(AFP) – Feb 11, 2008
BANGKOK (AFP) — Thailand's new government will consider granting some degree of self-rule to Muslim-majority provinces hit by bloody separatist unrest, Interior Minister Chalerm Yubamrung said Tuesday.
More than 2,900 people have died in the southern provinces along the Malaysian border since separatist violence erupted four years ago.
The violence has become increasingly deadly over the last year, despite repeated olive branches offered by the previous military government.
In the latest unrest, a 40-year-old Buddhist man was shot and set ablaze in Pattani province late Monday, while three others were shot dead in nearby provinces early Tuesday, police said.
"I want to reaffirm that autonomy is possible, but we will have to discuss what type of autonomy it would be," Chalerm told reporters.
He said that Thailand would consider China's westernmost Xinjiang region, which is autonomous and predominantly Muslim, as a possible model.
"We cannot afford to allow so many deadly bombings. We must take measures to improve the situation and not just wait to be killed," he said.
However Prime Minister Samak Sundaravej was cautious about the proposal, saying his government would develop its policy on the insurgency within a few days.
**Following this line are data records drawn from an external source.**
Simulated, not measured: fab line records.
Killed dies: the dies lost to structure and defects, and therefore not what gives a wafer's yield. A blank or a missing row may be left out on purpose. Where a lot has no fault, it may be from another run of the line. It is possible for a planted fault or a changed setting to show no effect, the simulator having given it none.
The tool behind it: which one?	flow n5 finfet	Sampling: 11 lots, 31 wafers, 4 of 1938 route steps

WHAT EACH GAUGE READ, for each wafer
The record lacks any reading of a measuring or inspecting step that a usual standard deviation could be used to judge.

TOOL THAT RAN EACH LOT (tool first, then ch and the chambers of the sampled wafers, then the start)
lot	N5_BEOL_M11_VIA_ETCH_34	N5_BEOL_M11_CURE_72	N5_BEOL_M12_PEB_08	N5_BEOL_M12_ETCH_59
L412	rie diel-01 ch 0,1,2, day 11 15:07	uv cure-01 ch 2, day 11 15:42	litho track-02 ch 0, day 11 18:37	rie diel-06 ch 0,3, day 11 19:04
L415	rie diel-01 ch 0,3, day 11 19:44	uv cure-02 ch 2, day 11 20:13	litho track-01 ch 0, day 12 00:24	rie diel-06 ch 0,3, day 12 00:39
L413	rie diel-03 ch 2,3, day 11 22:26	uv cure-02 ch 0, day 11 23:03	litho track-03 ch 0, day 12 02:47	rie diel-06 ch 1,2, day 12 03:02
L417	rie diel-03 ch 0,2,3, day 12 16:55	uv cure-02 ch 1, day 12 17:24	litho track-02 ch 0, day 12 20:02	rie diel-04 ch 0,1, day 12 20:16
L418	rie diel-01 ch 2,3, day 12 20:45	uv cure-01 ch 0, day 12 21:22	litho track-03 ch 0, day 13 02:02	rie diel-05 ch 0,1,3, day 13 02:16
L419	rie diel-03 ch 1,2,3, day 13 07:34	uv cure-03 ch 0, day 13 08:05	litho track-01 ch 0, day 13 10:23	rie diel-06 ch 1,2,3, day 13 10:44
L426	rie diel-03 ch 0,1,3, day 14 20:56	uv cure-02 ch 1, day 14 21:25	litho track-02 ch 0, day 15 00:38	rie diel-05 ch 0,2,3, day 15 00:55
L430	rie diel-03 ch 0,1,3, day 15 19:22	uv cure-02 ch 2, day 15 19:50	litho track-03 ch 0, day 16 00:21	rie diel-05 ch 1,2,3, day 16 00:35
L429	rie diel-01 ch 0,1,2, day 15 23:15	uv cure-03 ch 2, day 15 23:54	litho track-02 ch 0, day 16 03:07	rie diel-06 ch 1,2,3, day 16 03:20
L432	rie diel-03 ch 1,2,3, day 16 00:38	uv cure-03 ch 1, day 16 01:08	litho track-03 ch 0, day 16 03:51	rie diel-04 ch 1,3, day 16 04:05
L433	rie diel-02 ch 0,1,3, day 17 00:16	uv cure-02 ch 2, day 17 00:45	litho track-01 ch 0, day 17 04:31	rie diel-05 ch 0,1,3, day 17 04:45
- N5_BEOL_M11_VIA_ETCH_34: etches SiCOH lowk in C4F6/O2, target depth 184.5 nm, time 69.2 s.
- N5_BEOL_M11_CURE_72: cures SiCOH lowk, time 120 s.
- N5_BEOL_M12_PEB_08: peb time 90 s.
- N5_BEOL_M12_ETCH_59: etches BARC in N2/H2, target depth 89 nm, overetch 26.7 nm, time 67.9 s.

"What Chalerm proposed, he thinks a good idea. But I think this idea could be dangerous and it could get out of hand," he told reporters after his second cabinet meeting.
Chalerm said that unlike his predecessors, he would not make frequent trips to the Muslim south, saying such trips only spark more violence.
"Militants retaliate fiercely when a senior government minister visits the region," he said.
Chalerm also indicated that intelligence agencies continued to believe militants could seek to expand their activities and possibly stage bomb attacks in the southern commercial centre of Hat Yai or even in Bangkok.
He said night clubs in the southern region were particularly at risk, because militants saw them as an affront to Islam.
Chalerm said he would ask local officials to consider new restrictions on night life.
The region was an autonomous Malay Muslim sultanate until mainly Buddhist Thailand annexed it in 1902, provoking decades of tension.